Ernie Kovacs would have turned 100 yesterday (the comedy legend died in 1962 at the age of 42), and to celebrate, The National Comedy Center announced the acquisition and display of never-before-seen material and rare artifacts courtesy of the comedian’s estate.
The collection includes notes and sketches in Kovacs’ own hand, annotated scripts, candid backstage photography, screen-used props and wardrobe, personal effects, and rare production documents that chronicle the career of “Television’s Original Genius,” as well as the history of the early television industry.
“The Ernie Kovacs Centennial Exhibit” will debut in August 2019, during the National Comedy Center’s annual Lucille Ball Comedy Festival. The installation will showcase never-before-exhibited creative papers, rare audiovisual content and original, screen-used artifacts from Kovacs’ influential 1950s and early 1960s television shows and specials. The Festival week (Aug. 7-11) will also feature a panel event honoring Kovacs’ art and legacy.
“We are so pleased to partner with the National Comedy Center to celebrate Ernie Kovacs’ centennial,” said Josh Mills, executive for the Kovacs estate and son of actress/comedienne Edie Adams, who was Kovacs’ wife, co-star, and creative collaborator. “Most of this material has never been exhibited before, so it’s an unprecedented, first-hand look at Ernie’s comedic genius and his unique approach to his work.”
“Ernie Kovacs’ pioneering comedic spirit has influenced generations of comedians and entertainers,” said Journey Gunderson, National Comedy Center Executive Director. “We are honored and thrilled to present our visitors with this wonderful opportunity to learn about, and be inspired by, one of the true legends of comedy, as we showcase his archives in this very special exhibit.”
Kovacs influenced generations with his pioneering approach to television, noteworthy for its improvisational and spontaneous style, often featuring experimental visual effects and blackout gags, as well as a propensity to break the “fourth wall,” bringing the cameras behind the scenes, into the studio control room and onto the streets.
Kovacs died in a car accident. His posthumous 1962 Emmy Award is currently on view in the National Comedy Center’s galleries.

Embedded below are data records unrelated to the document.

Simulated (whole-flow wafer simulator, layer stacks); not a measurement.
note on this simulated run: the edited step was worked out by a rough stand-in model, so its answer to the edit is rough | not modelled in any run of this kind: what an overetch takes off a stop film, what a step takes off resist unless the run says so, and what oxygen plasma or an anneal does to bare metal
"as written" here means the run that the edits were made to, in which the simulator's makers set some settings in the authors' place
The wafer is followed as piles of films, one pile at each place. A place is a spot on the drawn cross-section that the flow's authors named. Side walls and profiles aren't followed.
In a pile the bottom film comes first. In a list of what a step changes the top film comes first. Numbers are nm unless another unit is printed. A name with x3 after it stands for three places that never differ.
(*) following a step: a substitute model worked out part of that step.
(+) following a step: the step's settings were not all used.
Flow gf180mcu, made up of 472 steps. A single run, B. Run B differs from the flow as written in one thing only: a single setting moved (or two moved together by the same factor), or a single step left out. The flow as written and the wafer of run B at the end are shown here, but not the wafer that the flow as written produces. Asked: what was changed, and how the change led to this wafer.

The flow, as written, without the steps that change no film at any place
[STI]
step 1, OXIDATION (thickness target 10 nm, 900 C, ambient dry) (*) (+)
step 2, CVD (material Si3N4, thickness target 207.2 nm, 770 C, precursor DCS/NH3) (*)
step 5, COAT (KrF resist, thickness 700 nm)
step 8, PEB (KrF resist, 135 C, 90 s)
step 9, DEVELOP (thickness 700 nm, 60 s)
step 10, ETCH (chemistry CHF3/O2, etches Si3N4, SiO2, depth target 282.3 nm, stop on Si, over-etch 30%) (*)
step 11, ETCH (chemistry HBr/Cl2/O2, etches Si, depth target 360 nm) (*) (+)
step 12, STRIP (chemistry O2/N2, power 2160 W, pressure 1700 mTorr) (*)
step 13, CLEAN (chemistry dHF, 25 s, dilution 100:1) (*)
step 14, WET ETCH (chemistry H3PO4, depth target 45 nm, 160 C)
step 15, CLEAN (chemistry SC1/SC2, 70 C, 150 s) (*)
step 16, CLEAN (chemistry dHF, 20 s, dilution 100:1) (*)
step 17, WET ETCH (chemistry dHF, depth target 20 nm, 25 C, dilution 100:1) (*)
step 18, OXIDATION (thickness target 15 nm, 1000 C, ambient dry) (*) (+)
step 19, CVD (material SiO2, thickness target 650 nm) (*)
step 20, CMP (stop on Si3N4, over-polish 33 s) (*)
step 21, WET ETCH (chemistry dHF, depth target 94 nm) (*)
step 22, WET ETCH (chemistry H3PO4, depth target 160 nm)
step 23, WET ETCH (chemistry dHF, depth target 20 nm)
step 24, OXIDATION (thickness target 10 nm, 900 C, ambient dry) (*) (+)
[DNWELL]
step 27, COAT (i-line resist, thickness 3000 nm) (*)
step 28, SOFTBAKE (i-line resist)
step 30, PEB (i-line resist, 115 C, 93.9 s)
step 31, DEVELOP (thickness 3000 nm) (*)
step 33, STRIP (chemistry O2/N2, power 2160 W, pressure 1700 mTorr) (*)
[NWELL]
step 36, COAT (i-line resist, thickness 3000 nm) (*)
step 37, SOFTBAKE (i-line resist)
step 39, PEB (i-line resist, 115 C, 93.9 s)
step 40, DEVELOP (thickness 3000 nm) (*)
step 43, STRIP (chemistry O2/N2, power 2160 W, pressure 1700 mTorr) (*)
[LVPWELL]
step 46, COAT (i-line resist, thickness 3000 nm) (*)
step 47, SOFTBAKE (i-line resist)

George Schlatter, the pioneering producer behind TV’s Laugh-In and National Comedy Center advisory board member, found a mentor and close friend in Ernie Kovacs: “Ernie saw life differently than the rest of us. The idea that TV is a playpen – not work, but just play – permeated his work. He was an original; he was not another anything. The National Comedy Center’s exhibit will be an opportunity for visitors to watch him closely, enjoy what he does, and learn.”
The Ernie Kovacs Archive is the latest acquisition for the National Comedy Center, which houses creative papers from comedy innovators including George Carlin, Lucille Ball, Shelley Berman, Lenny Bruce and Rose Marie, among others.